We all have to use terrible software. It’s all over the place. Whether it’s from our bank, insurance provider, or applications that we have to use at work; it’s something we all deal with on virtually a daily basis. I’ve run into some truly terrible software experiences in my day, and wrote about one not too long ago.
Everyone deals with it, everyone has to cope with it. But we cope with all of this craptacular software in different ways. Here are three personas that I think most people fall into:
- “It’s a wasteland” – People who are just resigned to the fact that “most software sucks” and have moved on with their lives. These folks are delighted when they come across software that appears to even remotely work as expected.
- “It doesn’t have to be this bad” – People who are truly dumbfounded by how software is as bad as it is, and get angry with broken software. But don’t worry, almost all of these folks will eventually end up in one of the other categories. These folks just haven’t had enough time to be worn down by the never-ending flow of crappy software.
- “It’s my fault” – People who come across bad software, and generally assume that they are the problem. They think they are doing something wrong. “It can’t possibly be this bad, I just don’t know how to use it.”
Most folks who are involved in the creation of software fall into one of the first two camps, but with one distinction. They generally know why most software is terrible. They’ve seen it, they’ve lived it.

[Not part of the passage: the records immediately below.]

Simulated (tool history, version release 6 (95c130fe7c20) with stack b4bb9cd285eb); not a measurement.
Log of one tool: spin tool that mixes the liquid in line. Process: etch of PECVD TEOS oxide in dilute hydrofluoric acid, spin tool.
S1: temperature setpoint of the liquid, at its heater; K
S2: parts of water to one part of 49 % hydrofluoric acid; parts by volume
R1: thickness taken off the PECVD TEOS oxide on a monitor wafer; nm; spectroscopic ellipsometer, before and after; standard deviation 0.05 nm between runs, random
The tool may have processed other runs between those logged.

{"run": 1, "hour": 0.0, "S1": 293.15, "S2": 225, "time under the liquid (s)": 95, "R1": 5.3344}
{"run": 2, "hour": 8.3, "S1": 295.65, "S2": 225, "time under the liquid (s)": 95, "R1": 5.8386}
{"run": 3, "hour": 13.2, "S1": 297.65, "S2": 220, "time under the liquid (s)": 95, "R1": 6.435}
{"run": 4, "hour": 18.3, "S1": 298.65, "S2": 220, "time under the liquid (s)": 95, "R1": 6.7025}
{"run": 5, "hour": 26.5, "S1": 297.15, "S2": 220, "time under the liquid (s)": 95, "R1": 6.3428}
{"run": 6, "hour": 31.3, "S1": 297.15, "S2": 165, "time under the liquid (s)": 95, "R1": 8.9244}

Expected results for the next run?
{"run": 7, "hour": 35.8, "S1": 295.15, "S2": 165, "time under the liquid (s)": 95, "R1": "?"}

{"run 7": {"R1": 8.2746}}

It used to be terrible because we really had no idea what we were doing, and the idea of user experience in software was a very nascent thing. We just needed to get some input from the user, and give the user some output. Very few people were worried too much about the user’s “experience”.
A Hero Emerges
Then along came Don Norman, and within a decade, the software industry had seen the light and began to build all software with the user in mind. Virtually overnight the development of software changed from an engineering driven process that rarely involved users into a design led process that put the user at the center of the process and sought to craft products and tools that met their needs.
I hope at this point you’re either gasping with laughter, or staring angrily at your screen thinking about what could have been.
We all know things didn’t go in this direction. Since Don Norman and Jakob Nielsen founded the Nielsen Norman Group in 1998 the software industry started to slowly awake to the idea that there was a better way to build software than what we had been doing. We started to realize that the people building the software were often the worst people to tell us how to design it, and that only by interacting with people who had real needs could we build software to meet those needs.
This sounds really simple. It must be simple, right?
Not even a little bit, and that is why building terrible software is the default. It seems these days that the default method of building software is to:
- Get a bunch of software engineers, and maybe a few designers.
- Produce some requirements using whatever combination of project manager, business analyst, product manager, product owner, crystal ball, and ouija board make the most sense for your team.
- Put all of these things into a board of some kind. Extra agile points if you use real sticky notes.
- Start sprinting.
- Have meetings on a regular basis to prove to the business that you’re not just reading Reddit all day.
- Launch software.
- Have your first unmonitored user tests in production, and then have a flurry of follow up meetings about why users “just don’t get it” or “need some help to understand the software”.
The unfortunate reality is you can’t build good software by locking software engineers and designers in a room and saying “build good software”. But at the same time you can’t send software engineers and designers to a group of users and have them ask “what should we build?” Neither group by itself is capable of producing usable software.
And this is why so many software products still end up with horrible user experiences. Hiring a UX designer but not giving them the business support to talk to users and collaborate heavily will result in usable software that solves nobody’s problems.
Building software by talking to users takes an investment. It means you have to be willing to listen, to throw things away, to not be too precious about your solutions. But if the software you’re building is important enough, then you don’t have any other options. You have to make a decision about whether you’re going to accept the default of building terrible software, or whether you’re going to roll up your sleeves and do the hard work of uncovering your user’s true needs.